Teaching Children to Cook by M. Kuehn

The delicious ‘weeman’ Alex who ran to the garden to pick the chives for the salad

Why isn’t cooking in schools compulsory? Why do we not engage our kids at home to join in on the process of what has to be one of the most highly pleasurable experiences known to man? Most of us don’t treat food as just fuel; we love chewing the fat over a bowl of spaghetti, we get nostalgic about certain foods from our childhood, we take great pleasure from feeding people, yet so many of us don’t include the kids.

Before you start railing against me and my middle class, childless attitudes and bang on about the stresses of life and how it’s all rush, rush, rush, I urge you to get your priorities right. It is a commonly held view amongst experts that children who see their parents cook are far less likely to eat junk food and have weight problems. Those that eat together as a family are also far less likely to be have problems of obesity. The problem is far greater in the UK than most places in Europe because we don’t have the culture of eating together. We have large pockets of poverty where people are buying four meat pies for a couple of quid and a mountain of chips for pence form freezer compartments. Depression, poverty and inertia and are all linked and it’s going to be virtually impossible for anyone to stop the rot.

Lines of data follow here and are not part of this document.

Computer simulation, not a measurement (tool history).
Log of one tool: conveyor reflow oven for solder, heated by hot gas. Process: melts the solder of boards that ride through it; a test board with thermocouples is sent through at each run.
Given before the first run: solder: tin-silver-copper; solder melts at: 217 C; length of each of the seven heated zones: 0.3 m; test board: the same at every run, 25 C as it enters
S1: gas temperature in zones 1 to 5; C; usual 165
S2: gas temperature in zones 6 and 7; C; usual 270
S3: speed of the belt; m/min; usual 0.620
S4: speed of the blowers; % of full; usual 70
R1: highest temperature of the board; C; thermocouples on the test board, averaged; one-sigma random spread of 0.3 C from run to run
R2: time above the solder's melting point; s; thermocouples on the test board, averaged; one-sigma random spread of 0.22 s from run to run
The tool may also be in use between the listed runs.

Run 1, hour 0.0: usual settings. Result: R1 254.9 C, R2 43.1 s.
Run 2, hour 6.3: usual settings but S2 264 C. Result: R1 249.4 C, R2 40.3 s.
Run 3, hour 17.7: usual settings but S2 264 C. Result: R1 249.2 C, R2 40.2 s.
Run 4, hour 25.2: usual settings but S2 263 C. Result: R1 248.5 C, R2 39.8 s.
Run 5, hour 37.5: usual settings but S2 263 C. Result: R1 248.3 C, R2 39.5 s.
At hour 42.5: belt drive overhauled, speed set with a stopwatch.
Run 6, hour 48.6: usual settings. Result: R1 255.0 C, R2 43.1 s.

I recently spent an evening with some kids at a youth club. Typically surly at  the start, I had to grit my teeth whilst watching the over lipsticked girls masticating their chewing gum and looking gooey eyed at the boys. By the end of the session, all of them stood back to see what they had produced and were damned proud to show their parents and youth workers what they had accomplished. We put together a simple chili con carne, served with home made guacamole, a tomato and coriander salsa, some cheese and sour cream to go with it all. It looked lovely and I can’t tell you how it made me feel to see the kids waiting  with bated breath for the reaction from their parents. They were as proud as Punch and it gave me hope.

I have heard of a few healthy eating programmes about to be launched in my local area that I hope will have a lasting impact. I gave a talk last year at the local library about eating well on a budget – there wasn’t any money to market it so the turn out was depressingly low. One of the attendees asked a librarian where the talk was and she was told there wasn’t one. Need I say more?